In technical terms, Soumaks are flatwoven rugs. Their technique is related to that of kilims, but it is somewhat more complex, thicker in handle, and more durable as floor covering. As opposed to Kilim technique which consists of compacted weft facing simply running over and under the vertical wraps, Soumak weave runs the yarns around the warps in a serpentine pattern, over two, back one, over two back one, and so forth.
The rows of this yarn facing or brocading are then separated by wefts like the rows of knots in pile carpets. The origin of this technique is hard to pinpoint, but it is attested literally from one end of the rug-producing world to the other.

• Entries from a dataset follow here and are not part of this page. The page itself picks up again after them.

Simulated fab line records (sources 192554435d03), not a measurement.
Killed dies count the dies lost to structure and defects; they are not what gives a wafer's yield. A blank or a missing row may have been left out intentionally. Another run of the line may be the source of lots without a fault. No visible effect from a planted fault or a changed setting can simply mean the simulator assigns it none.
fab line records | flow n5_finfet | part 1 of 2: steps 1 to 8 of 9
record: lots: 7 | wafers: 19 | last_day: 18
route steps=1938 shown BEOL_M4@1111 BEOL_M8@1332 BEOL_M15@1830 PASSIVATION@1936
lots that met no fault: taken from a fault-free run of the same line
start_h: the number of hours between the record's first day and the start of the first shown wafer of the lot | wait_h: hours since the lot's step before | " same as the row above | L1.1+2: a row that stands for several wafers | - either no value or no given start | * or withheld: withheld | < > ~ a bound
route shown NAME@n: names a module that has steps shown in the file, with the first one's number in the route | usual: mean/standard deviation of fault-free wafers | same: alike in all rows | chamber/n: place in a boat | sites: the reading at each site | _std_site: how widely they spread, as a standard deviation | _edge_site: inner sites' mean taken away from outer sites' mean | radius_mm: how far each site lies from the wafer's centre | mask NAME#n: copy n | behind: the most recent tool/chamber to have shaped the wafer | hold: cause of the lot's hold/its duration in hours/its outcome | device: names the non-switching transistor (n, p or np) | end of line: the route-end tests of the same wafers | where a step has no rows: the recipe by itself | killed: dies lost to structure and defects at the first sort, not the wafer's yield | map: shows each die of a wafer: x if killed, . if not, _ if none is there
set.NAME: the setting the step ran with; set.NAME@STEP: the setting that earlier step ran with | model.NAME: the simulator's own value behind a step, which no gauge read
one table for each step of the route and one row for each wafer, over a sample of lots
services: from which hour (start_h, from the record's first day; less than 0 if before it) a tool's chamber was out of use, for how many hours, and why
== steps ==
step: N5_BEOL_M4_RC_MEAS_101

The term Soumak is apparently a corruption of the name Shemaka, a town in the Shirvan region of the Caucasus, where such rugs, it is often claimed, were made. However Soumaks were made in various areas of the Caucasus and the region north of Kuba seems to have been a major center of their production.
Caucasian Soumaks have a very interesting design repertory, with a number of distinct types or groups. From the perspective of carpet history, the most interesting group is the one that utilizes field designs of large polygonal medallions, often in the shape of diamonds or stars.
These tend to be modeled on early Turkish pile carpets, especially those of the so-called “small pattern Holbein” and “large pattern Holbein” types produced in Western Turkey during the fifteenth and sixteenth centuries. A key feature of the Holbein design is the use of small squares with horn-like hooked pairs as fillers in the indentations along the edge of the main medallions.
Caucasian Soumaks of this type reproduce even these details with remarkable consistency and fidelity. The various smaller motifs used as space fillers seem to come from the common tribal repertory behind most Caucasian and Turkish rugs. The borders of Caucasian Soumaks tend to be made up of small geometric medallions or stylized rosettes, although they can be surprising, as on the example shown here which is adapted from kilim designs.
A second major group of Caucasian Soumaks have allover field designs made up of smaller medallions arranged closely in staggered repetition. Some of these which have multi-pointed star-like configuration (the so-called Crivelli-Star) also come from the repertory of early Turkish rugs. But the oval medallions with undulating edges are floral palmettes of classical Persian derivation.
Despite the varied origins of the design elements, the Soumaks of this group still convey considerable stylistic homogeneity or integrity. The borders of this second group are much the same as those of the first, although the example shown here has a highly unusual border that derives once again from early Turkish rugs.
A third group of Caucasian Soumaks stems from more local traditions. Known as “Dragon Soumaks,” these are clearly derived from the classical Caucasian Dragon rugs produced from the end of the sixteenth to the early eighteenth centuries.
The Dragon Rugs themselves were Caucasian workshop productions based on imported Kerman Persian Vase carpets, although the precise area of their manufacture is still unclear. The Soumaks of this kind were probably patterned on the village derivatives of the Dragon rugs that were produced in the Karabagh region during the later eighteenth and early nineteenth centuries.
Another, possibly related type are the Verneh Soumaks that have designs consisting of large, angular S-shaped motifs which are generally thought to be dragons, although in most cases they are no longer recognizable as such.